Fox Miller, in a Facebook post, later referred to his wife’s role in the hackathon as the “key ingredient, sort of the egg in deviled eggs,” adding, “Everything ran like clockwork… both her brother Joe Bankman and nephew Sam Bankman-Fried recognized, appreciated and acknowledged my wife’s accomplishments.”
Fast forward eight months, and the mood surrounding the hackathon has turned decidedly sour. On Dec. 12, just weeks after the FTX implosion, questions swirled about whether its commitments to fund charities could be met.
On Facebook, Hixon posted that “all scholarships as well as the grand prize were fully funded and we look forward to seeing the great things the students accomplish in the future.”
Hixon, however, conceded to FOX Business that she doesn’t know if the mentoring organizations ever moved forward with developing the student ideas into workable entrepreneurial endeavors. None of the students contacted by FOX Business returned calls for comment. A spokeswoman for Florida International University, the mentor of the Broward students, declined comment, adding, “I can’t speculate or discuss donations of any kind.”
The hackathon has also become an increasingly ugly political issue in Broward County. Red Broward, a local conservative-leaning blog, has detailed the SBF connections to the hackathon as part of the continued dysfunction in the leadership of the Broward County school district, which has seen its share of state-mandated turnover for alleged ethical lapses.
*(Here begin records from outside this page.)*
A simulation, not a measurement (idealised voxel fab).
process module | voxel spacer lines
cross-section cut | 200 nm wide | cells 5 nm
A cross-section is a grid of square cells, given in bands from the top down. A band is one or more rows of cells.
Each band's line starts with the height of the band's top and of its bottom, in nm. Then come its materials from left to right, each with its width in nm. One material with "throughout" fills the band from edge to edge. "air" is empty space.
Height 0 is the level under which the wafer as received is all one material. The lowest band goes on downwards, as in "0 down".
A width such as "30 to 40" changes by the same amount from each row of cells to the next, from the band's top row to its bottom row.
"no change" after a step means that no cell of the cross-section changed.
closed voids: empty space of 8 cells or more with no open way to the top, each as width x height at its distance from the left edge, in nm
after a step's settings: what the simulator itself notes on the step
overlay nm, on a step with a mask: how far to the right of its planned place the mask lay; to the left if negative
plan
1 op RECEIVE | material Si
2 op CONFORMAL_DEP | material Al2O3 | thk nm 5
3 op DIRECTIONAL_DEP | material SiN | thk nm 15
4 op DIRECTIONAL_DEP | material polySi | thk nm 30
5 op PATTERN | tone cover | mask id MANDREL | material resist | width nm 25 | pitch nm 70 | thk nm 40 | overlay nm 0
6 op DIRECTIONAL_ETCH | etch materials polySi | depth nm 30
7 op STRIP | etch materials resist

Last week at a public board meeting, Chris Nelson, a local conservative political activist who refers to himself as an independent journalist, directly confronted Hixon.
“Students were awarded scholarships through this and now because of the bankruptcy they may not get these scholarships,” he said. “What do you have to say about this? Do you feel that there is any responsibility on you for having promoted this thing? You and your friend Barbara Miller were promoting this thing.”
Hixon didn’t answer, but Broward Schools communications chief John Sullivan did, stating: “We’re not going to respond to anything as it relates to this.”
The Boies Schiller/Fox Miller Connection
Back in New York, the U.S. Attorney’s Office for the Southern District of New York, widely regarded as the nation’s most prominent law enforcement agency, continues to investigate the FTX blowup and weigh additional indictments.
Its investigation is said to be broad and may be one of the biggest the office has conducted in decades. Bankman and Fried are said not to be targets. They have recently hired legal counsel and a PR team to answer questions after Ray said he is scrutinizing payments they received from FTX (Fried didn’t work for the exchange, but SBF donated millions of dollars to her fundraising efforts).
There’s no indication that Fox Miller or his wife are involved in any of the allegations against SBF. Indeed, according to Fox Miller’s Facebook page, he and Barbara have been traveling extensively in the months since their nephew’s crypto empire fell apart.
The pair are now on a five-month luxury cruise around the world that left Miami on Jan. 6, during which they will be traveling to Papeete in French Polynesia; Casablanca, Morocco; and Barcelona, Spain, according to Facebook posts.
The couple are also close with David Boies, Fox Miller’s employer, best known for arguing the Supreme Court case that helped settle the 2000 presidential election. According to Facebook posts, the families vacationed together in Marco Island, Florida, over the Christmas period.
But that hasn’t stopped Boies Schiller from taking aim at Fox Miller’s nephew. The firm is currently representing Florida-based FTX clients in three class-action lawsuits filed in Miami federal court against SBF and some of his celebrity brand ambassadors. None of the celebrities named in the lawsuit have been criminally charged.
A spokeswoman for Boies Schiller didn’t return calls for comment.